This is the third in a series of posts about offsets. The first two, posted last week, are about offsets and a worked example at Aviemore. This week, we’re covering why we use offsets. This post is about the here and now and doesn’t particularly discuss future work that may adjust how the process works, it’s merely an explainer as to why offsets are where we are.
As mentioned before, there are multiple methods in which a real-time train report may arrive into TRUST. On Realtime Trains, you can see the source of any report by rolling your mouse over the time in the realtime column, or tapping it on a mobile device, and it’ll bring up a small tooltip. Reports include manual entry via SDR or TRUST DA or automatically through the industry GPS gateway or using offsets via SMART.

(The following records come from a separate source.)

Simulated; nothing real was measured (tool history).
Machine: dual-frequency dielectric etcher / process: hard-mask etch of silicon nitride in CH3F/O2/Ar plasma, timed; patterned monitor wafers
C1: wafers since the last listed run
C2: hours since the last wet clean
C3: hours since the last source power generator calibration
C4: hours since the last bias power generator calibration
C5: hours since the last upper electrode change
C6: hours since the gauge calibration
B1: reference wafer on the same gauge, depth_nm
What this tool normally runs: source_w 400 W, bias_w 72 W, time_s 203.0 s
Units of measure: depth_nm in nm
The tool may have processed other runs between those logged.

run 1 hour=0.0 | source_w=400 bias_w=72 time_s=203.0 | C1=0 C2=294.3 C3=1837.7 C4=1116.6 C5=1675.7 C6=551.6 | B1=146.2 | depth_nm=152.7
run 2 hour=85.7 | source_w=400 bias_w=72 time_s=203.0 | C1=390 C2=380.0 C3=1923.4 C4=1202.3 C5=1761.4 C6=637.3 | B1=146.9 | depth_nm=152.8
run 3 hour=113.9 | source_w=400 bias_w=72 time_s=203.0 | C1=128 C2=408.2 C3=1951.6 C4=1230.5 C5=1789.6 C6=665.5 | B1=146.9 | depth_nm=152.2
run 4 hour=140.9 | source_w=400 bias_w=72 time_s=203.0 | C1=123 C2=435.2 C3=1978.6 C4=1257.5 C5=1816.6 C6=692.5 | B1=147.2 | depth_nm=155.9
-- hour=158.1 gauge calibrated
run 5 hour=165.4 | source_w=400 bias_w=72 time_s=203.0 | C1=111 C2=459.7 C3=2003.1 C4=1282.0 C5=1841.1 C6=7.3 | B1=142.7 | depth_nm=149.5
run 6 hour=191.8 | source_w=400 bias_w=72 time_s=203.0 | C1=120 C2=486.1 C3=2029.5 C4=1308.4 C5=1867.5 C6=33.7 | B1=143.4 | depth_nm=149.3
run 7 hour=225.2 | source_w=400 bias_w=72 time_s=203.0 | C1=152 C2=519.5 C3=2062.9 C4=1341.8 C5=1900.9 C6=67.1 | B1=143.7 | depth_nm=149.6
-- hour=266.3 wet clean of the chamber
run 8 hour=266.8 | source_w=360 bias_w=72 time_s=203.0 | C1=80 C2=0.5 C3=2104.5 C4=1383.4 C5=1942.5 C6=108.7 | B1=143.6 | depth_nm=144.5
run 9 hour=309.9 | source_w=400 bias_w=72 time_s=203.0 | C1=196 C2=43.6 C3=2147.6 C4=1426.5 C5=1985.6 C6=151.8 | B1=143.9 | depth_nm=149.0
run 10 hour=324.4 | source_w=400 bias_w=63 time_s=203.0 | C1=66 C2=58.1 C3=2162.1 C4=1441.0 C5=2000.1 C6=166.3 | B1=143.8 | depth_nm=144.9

The first question to be answered is “what constitutes the arrival and departure of a train service on the network?” For passenger services at a station, this is probably the time at which the doors are released and closed at a station platform. For all other services, it’s probably the time at which the wheels stop and start moving. By comparison in the airline industry, this typically is represented by brakes on and off and is reported automatically from the aircraft, where possible, to the airline systems.
In an ideal world, we would have a different set of data points to represent the difference between passenger and operational realtime reporting. In extreme scenarios, the doors may not release on a train service for minutes after arrival at a station which could be the difference between whether a passenger receives delay compensation or not. Delay compensation is currently derived from data sources using offsets and therefore would not permit issues such as this unless there was manual intervention. Back to the airlines, when a flight is considered potentially eligible for EC261/2004 the time at which the first door is opened is also tracked - this is considered the important time for an arrival.
In order to compute the actual doors release and close times of a passenger train, there would realistically need to be a train-borne mechanism to report timings. When offsets were first introduced the concept of internet connectivity onboard was still in its infancy, if even that, and you could still find pay phones on board meaning options were limited. These days, most rolling stock can now report back On Train Monitoring Recorder (OTMR) data in real-time, faults, position, etc, and this data could be fed back into the system to create a passenger centric view when connected together with other sources. That doesn’t always work though and it isn’t installed to all fleets so we have to find another route to fill the gap.
Operational reporting is important for performance and links back into Schedule 8, the mechanism in which operators and Network Rail compensate each other for delay, so having accurate timings is important. If we cannot always rely on train-borne information, and offsets are an old concept, then we must consider elements further down in the chart and the natural answer then becomes signalling.
Signalling equipment is able to provide information about the progress of a train service through an area - and therefore loosely where a train is. Timetabling and reporting is done on a level slightly higher than that in that we time based on locations between signals. Achieving timing data about a location, rather than a signal, could be done by applying an offset value to the time at which a train passes the signal. It’s a simple idea, and doesn’t allow for many additional factors in its current implementation, but is a simple and effective solution to the problem.